The bipartisan 9/11 commission concluded that -- far from doing more than anyone to kill the brutal murderer who now is the international face of terrorism -- President Clinton had flatly refused to allow the military or CIA to kill Usama bin Laden. Clinton's instructions were that bin Laden should be taken, if at all, alive not dead. CIA officials reported that this instruction cut the chance of success in half.

That is not to say that the Clinton administration wasn't in a better position to eliminate bin Laden. Evidence before the commission showed that the Clinton administration had live footage of Usama bin Laden at a camp in Afghanistan in the Fall of 2000, a year before the 9/11 attacks, but didn't act.
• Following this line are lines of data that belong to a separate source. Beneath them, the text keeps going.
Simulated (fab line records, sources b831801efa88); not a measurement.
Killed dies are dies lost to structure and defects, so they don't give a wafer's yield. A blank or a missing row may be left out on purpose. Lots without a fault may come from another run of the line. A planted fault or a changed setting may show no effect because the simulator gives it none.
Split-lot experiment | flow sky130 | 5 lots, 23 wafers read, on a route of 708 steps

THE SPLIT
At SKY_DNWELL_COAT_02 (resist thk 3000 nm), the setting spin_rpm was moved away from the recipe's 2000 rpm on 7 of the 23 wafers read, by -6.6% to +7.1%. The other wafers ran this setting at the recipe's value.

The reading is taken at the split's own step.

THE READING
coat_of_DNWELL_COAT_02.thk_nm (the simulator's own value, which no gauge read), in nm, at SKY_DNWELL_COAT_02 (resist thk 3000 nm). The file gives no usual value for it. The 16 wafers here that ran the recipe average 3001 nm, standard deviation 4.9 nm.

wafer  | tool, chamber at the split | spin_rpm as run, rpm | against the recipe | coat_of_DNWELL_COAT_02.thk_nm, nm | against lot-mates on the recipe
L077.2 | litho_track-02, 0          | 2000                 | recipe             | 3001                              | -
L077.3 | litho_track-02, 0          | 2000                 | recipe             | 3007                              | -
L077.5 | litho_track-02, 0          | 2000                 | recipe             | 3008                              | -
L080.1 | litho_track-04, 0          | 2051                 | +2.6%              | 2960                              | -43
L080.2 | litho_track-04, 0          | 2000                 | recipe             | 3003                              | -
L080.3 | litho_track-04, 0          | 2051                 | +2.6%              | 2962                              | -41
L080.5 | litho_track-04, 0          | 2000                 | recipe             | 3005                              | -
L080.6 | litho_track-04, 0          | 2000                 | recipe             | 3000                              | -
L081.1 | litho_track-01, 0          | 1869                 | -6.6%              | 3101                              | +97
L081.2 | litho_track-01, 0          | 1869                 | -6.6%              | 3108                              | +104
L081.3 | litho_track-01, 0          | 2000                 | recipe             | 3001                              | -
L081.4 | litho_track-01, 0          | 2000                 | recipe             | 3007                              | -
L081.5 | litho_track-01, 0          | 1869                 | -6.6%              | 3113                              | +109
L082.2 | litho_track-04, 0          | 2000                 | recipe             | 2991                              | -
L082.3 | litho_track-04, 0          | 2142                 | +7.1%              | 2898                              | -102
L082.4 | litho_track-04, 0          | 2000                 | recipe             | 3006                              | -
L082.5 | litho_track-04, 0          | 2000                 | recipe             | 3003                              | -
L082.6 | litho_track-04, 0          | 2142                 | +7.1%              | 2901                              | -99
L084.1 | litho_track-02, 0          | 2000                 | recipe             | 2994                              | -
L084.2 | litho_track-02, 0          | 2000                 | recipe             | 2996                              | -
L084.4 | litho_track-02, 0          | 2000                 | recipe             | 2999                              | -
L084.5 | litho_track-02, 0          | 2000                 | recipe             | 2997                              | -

NBC's Tom Brokaw, playing the tape on-air in 2004, noted rightly that this was an enormous opportunity lost. Having gotten bin Laden in your sights isn't something to brag about if you weren't willing to pull the trigger.

Clinton, like all presidents, had some top-notch advisers, including some thoughtful advisers on military and foreign affairs. But he is quintessentially a temporizer, one who always has had difficulty reaching a conclusion and sticking to it, and not someone who was terribly interested in either preserving our military power or using it effectively in world affairs. He'd much rather talk one on one with world leaders, persuaded he could convince them to do what he wanted by the concerted application of charm.

Talk and compromise -- not clear moral principles and the will to do whatever is needed to support them -- were the hallmarks of the Clinton administration, reflecting the person at the top. Nothing Clinton says now can change that, though he still evinces conviction that he can talk us into anything -- just as he thought he could when he denied point blank having had anything to do with Monica Lewinsky.

Clinton always has been the one who, caught in a compromising position, would disarmingly ask, as the parody has it, "what are you going to believe, me or your own eyes?" His instinct for lying, even under oath, earned him the second presidential impeachment in American history.

Contrast Bill Clinton and George W. Bush. Consider, for example, their different approaches to Yasser Arafat.

The Clintons cozy relationship with the Arafats was symbolized by Mrs. Clinton's embrace of Mrs. Arafat -- on stage immediately after a speech by Mrs. Arafat condemning Israel. President Clinton's relationship, though less picturesque, was no less close. Arafat was the world leader Clinton met with most often. Clinton was certain he could talk Arafat into making peace in the Middle East -- and secure Clinton's legacy. Clinton invited Arafat and Israel's Prime Minister Ehud Barak to the now infamous Camp David summit meeting of 2000. He pressured Barak to offer heroic compromises, only to have Arafat at the last minute turn to intifada to try to get more. In the end, Clinton's charm wasn't enough.

President Bush, in sharp distinction, saw Arafat as a terrorist and refused to meet with him unless he renounced the destruction of Israel as a goal and terror against civilians as a means. Bush, not Clinton, assured Israel of our full support against terrorism and meant it.

Clinton realizes that history's judgments often are shaped as much by what is written in the aftermath of an event as they are by the facts of the event. The Kennedy family relentlessly spun the myth of Camelot to turn a failed presidency into the fantasy of an American Renaissance. Having long modeled himself after JFK (minus the fashionable, universally admired, classy wife), Clinton now seeks to redefine his presidency -- and pave the way for his ultimate revenge: Hillary in office for "Clinton, Act Three."

Presidents often find it hard to leave the stage. The day of Bush's first inauguration, Clinton lingered for hours at Andrews Air Force base trying to hang on to the attention he had so enjoyed as president. He still seeks the limelight.

But desperation to be noticed after leaving office, to have the respect and affection Clinton craves, isn't a substitute for doing the right thing when in office -- any more than lies are a substitute for honesty, or indecision a suitable alternative to moral courage.

On the golf course, Bill Clinton is known for his dislike of playing his ball where it lies, scoring honestly, and taking his lumps as the rest of us duffers must. He makes his own score, always a good deal better than the real number.

Someone else should be trusted to do the scoring when it comes to Clinton's time in office. In the history books, he deserves to be counted as the President who did not protect us against Al Qaeda, who left the impression they could attack us without penalty, whose wasted opportunities contributed to the travesty of 9/11.

Tough talk now should not be allowed to obscure that fact. Lies now should not go unanswered.